[FFmpeg-devel] [PATCH] WMA Voice postfilter

Vitor Sessak vitor1001
Mon Apr 12 01:48:07 CEST 2010


Ronald S. Bultje wrote:
> Hi,
> 
> On Thu, Apr 1, 2010 at 11:52 AM, Reimar D?ffinger
> <Reimar.Doeffinger at gmx.de> wrote:
>> On Thu, Apr 01, 2010 at 11:25:25AM -0400, Ronald S. Bultje wrote:
>>> I'm probably asking silly questions here, but can I allocate aligned
>>> memory on the stack? Or do they have to be in the struct?
>> You better avoid it on the stack, it won't work reliably on all
>> supported configurations.
> 
> Thanks for the advice, this patch is tested with yasm and does not
> crash, so I think alignment is OK now. By putting synth buffer in the
> context, I was also able to remove one memcpy(). (One or two more of
> those are possible in the original code, previously already suggested
> by Vitor, so I might go ahead and do that in a future patch also.)

Some comments:

> +static int kalman_smoothen(WMAVoiceContext *s, int pitch,
> +                           const float *in, float *out, int size)
> +{
> +    int n;
> +    float optimal_gain = 0, dot;
> +    const float *ptr = &in[-FFMAX(s->min_pitch_val, pitch - 3)],
> +                *end = &in[-FFMIN(s->max_pitch_val, pitch + 3)],
> +                *best_hist_ptr;
> +
> +    /* find best fitting point in history */
> +    do {
> +        dot = ff_dot_productf(in, ptr, size);
> +        if (dot > optimal_gain) {
> +            optimal_gain  = dot;
> +            best_hist_ptr = ptr;
> +        }
> +    } while (--ptr >= end);
> +
> +    if (optimal_gain <= 0)
> +        return -1;
> +    dot = ff_dot_productf(best_hist_ptr, best_hist_ptr, size);
> +    if (dot <= 0) // would be 1.0
> +        return -1;
> +
> +    if (optimal_gain <= dot) {
> +        dot = 0.5 / (0.5 + 0.3 * optimal_gain / dot); // 0.0625-1.0000

This can be done with one less division:

dot = (0.5 * dot) / (0.5 * dot + 0.3 * optimal_gain); // 0.0625-1.0000

> +/**
> + * Derive denoise filter coefficients from the LPCs.
> + */
> +static void calc_coeffs(WMAVoiceContext *s, float *lpcs,
> +                        int fcb_type, float *coeffs, int remainder)

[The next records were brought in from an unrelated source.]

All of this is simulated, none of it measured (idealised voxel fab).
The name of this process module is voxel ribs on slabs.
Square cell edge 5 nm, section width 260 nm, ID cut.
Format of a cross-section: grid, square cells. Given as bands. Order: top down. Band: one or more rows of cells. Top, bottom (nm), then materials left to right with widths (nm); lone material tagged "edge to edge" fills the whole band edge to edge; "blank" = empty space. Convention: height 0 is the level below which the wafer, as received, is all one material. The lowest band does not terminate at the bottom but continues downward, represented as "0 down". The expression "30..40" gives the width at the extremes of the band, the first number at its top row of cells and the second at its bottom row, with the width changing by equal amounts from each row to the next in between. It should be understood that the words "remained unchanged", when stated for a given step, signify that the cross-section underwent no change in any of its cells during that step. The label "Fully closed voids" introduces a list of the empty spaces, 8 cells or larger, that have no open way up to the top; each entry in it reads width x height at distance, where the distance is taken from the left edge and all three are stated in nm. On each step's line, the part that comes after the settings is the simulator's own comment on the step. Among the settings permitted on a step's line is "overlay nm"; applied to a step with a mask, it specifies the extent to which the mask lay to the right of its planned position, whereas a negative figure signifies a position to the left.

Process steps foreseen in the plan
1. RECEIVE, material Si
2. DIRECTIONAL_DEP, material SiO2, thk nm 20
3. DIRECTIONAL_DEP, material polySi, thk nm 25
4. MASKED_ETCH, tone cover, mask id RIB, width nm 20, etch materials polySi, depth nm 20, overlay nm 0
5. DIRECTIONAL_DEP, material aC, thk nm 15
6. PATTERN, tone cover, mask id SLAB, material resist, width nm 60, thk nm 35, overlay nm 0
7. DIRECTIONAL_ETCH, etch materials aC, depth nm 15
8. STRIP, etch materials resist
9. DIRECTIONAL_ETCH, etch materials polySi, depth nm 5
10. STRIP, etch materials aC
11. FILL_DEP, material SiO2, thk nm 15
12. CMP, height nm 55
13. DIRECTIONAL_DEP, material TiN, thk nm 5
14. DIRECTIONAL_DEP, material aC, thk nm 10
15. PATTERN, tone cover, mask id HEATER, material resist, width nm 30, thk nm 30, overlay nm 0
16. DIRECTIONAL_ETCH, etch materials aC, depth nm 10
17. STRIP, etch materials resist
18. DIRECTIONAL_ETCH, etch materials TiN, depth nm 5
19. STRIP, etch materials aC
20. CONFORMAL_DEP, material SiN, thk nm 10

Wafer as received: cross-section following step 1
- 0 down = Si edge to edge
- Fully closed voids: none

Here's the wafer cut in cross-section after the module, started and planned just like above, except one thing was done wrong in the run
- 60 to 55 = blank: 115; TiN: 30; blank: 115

I think this would be better named "calc_input_response()"

> +    /* Create frequency power spectrum of speech input (i.e. RDFT of LPCs);
> +     * we shift each value to an offset +1 so we don't have to create temp
> +     * values. */
> +    ff_rdft_calc(&s->rdft, lpcs);
> +#define log_range(x, assign) do { \
> +        float tmp = log10f(assign);  lpcs[x] = tmp; \
> +        max       = FFMAX(max, tmp); min     = FFMIN(min, tmp); \
> +    } while (0)
> +    for (n = 1; n < 0x40; n++)
> +        log_range(n + 1, lpcs[n * 2]     * lpcs[n * 2] +
> +                         lpcs[n * 2 + 1] * lpcs[n * 2 + 1]);
> +    log_range(0x41,      lpcs[1]         * lpcs[1]);
> +    log_range(1,         lpcs[0]         * lpcs[0]);
> +#undef log_range

I think that readability could be improved using a single temp value 
(float last_coef = lpcs[1]) and avoiding the shifts.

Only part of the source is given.